I get that education has shifted from explicitly teaching phonics before reading, and how that is a good thing. My point was that we all eventually use phonics instead of rote memorization of word shapes. This is how we read words we've never seen or learned before, as Adri is doing now.
oh good!1 letter can make more than 1 kind of sound and so the english languange can be quite a challenge to get down.so i've been trying to teach each letter's sound but its going really really slow!much slower than i thought it would take.she learnes words by memorizing so much faster.
From what I understand about it, that is one reason for the shift from learning phonics first (without context) into learning some sight words and words from pictures, and going from there. But whether it's taught first or as part of a broader language learning method, phonics is always involved at some point. It's hard to remember all the rules and tricks without any context, but if she recognizes air and fail, it's easier to understand how the -ai- combo can sound different, and makes it easier to learn hair and hail. For some kids, it's easier to know from the beginning that they can sound different.
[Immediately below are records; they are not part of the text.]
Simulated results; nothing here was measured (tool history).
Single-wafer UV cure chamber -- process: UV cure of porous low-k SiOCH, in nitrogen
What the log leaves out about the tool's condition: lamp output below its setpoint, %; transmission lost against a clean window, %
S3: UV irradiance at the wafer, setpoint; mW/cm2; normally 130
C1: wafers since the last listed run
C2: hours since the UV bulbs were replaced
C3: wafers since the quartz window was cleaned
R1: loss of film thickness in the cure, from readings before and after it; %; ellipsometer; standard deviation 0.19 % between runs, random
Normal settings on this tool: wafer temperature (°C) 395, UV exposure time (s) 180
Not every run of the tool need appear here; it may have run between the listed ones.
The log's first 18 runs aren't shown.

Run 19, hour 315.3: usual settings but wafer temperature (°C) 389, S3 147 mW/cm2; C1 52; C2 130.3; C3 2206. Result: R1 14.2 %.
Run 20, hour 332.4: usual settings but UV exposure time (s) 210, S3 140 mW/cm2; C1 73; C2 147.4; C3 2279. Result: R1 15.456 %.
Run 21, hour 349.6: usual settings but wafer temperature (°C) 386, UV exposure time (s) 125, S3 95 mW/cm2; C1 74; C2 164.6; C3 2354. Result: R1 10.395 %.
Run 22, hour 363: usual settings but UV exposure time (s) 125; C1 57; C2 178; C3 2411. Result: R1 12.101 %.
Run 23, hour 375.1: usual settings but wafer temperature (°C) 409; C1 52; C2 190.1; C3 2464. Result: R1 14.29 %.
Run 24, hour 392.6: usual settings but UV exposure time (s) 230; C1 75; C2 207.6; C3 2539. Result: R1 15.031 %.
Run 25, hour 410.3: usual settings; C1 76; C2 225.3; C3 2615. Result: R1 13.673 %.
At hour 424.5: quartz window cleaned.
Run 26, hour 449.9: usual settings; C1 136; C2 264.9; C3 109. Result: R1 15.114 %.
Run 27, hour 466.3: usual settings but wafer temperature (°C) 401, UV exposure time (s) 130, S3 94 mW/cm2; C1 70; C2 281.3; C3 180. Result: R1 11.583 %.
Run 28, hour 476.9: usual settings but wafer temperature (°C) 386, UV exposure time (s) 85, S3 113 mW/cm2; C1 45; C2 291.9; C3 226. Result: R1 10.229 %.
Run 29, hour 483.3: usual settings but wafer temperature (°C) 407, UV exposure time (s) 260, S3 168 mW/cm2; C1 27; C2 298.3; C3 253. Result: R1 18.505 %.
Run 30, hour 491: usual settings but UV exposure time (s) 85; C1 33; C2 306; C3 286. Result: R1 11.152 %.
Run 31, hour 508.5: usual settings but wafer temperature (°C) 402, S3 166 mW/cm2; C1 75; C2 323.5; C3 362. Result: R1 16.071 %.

Thank you for your post, as it helped me realized the "my child has been reading since 1 year old" is all about semantics. I define being able to read as being able to decode a series of words and letters one has not seen before. Sure, word recognition is part of reading, but I wouldn't say that someone (of any age) who can recognize a handful of words is able to read. Since sight words are part of reading in the broader definition, I see now why some parents are saying their child can read, though they could not 'read' words they haven't already been taught.
That said, a fellow second grade teacher (now retired) was often asked, "What can I do to help my child read?" and her response was always, "Let us take care of it, and you provide the experiences we can't" like dance classes, music lessons, and trips to science museums. But I feel that there's also a strong argument for supplementing schooling at home, particularly during the summer. Elementary school students lose two months' learning if they do nothing over the summer. Our school is rewarding kids for reading and doing math lessons during the summer with our own version of the Olympics. 1= math lessons = bronze medal, 15 = silver, and 20 = gold. For reading, we're trying to create a paper chain (1 link per book or chapter read) to go from one end of the school to the other. I'm hoping lots of kids are participating this summer, because the summer slide is pretty bad for some kids.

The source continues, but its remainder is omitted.